Early this morning, cloaked in darkness, someone left a cardboard box in a marshy area in front of Falkenburg Road Jail.
About 5 a.m., a deputy on his way to work discovered the white box outside the jail's public entrance. When deputies looked inside, they saw something gruesome: two dead roosters, two dead baby chickens, a dead dove and a dead white goat.
The six animals were headless.
There was no note and there is no suspect, deputies said. But Hillsborough County Sheriff's Maj. Kenny Davis believes the culprit probably was a Santeria practitioner.
"Probably somebody putting a spell on somebody," Davis said.
Davis said similar packages – though perhaps not containing so many dead animals – occasionally are left by the jail.
"It's not alarming to us," he said. "It's kind of like, 'OK, here we go again.' "
Sheriff's spokesman Larry McKinnon said the box of headless animals might "have religious connotations in it for somebody inside the jail."
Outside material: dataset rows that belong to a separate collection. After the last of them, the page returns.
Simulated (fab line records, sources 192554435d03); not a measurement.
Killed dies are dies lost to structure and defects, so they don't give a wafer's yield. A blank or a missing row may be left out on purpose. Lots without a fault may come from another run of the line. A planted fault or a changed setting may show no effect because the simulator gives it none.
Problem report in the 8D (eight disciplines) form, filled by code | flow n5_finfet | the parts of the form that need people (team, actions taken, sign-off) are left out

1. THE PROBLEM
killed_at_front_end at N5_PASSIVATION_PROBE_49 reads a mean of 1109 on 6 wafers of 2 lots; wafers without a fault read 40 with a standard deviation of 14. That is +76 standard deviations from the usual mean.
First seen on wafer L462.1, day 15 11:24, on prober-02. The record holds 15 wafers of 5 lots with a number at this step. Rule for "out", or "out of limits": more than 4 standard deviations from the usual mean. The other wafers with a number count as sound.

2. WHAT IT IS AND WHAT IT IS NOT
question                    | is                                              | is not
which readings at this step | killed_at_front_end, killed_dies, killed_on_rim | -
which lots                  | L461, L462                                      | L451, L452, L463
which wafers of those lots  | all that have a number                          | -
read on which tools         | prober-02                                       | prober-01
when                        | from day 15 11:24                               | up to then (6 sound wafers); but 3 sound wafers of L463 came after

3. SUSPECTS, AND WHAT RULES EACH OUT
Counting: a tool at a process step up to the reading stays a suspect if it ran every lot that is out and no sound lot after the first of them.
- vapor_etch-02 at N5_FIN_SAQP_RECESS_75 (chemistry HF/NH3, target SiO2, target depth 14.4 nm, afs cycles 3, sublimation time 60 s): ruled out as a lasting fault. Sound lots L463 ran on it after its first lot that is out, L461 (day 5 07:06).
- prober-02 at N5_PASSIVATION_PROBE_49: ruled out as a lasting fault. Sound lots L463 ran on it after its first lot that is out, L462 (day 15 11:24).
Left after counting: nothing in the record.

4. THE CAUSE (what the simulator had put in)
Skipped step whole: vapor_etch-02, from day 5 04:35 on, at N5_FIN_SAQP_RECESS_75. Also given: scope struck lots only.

The case will be investigated as possible animal cruelty investigation, but there are some exemptions when animals are sacrificed for religious purposes, McKinnon said.
Another incident involving an animal's body part occurred in downtown Tampa last week.
On June 28, a deputy spotted a box with nails stick out of it in a parking lot at 800 E. Zack St., across from the county courthouses.
The Tampa police bomb squad was called to investigate the suspicious package. It contained a cow tongue with about 100 nails in it, said police spokeswoman Laura McElroy. There was no note.
Police and deputies are working together "to see if there's any connection with the two boxes with unusual contents," McElroy said.
Philadelphia Inquirer mob writer George Anastasia, who has written books about organized crime, said in underworld circles a mutilated tongue is a warning to someone not to talk or to stop talking.
But Anastasia questioned how someone would get that message from a box left in a parking lot outside courthouses.
"You would assume it's about don't talk, but it could be about some bizarre religious thing," he said.
University of South Florida religion professor Mozella Mitchell said no legitimate African derived religion in the Caribbean and Latin America, such as Santeria, advocates cutting up animals and leaving them in a "special place."
Believers in those religions cook and eat the animals once the sacrifice is completed, she said.
"I would assume that it is a distorted practice of some group," said Mitchell, a professor of comparative religious studies at USF for 30 years. "I don't know what their purposes are. I don't know if they are trying to scare somebody."
Santeria is a hybrid of religions, including Roman Catholicism and African Yoruba. Experts say it began in Cuba when African-born slaves, forced to worship as Catholics, blended the religion with their own beliefs.
Voodoo, meanwhile, is a religion practiced mainly in the Caribbean and is based on West African spiritual traditions that also incorporate elements of Catholicism.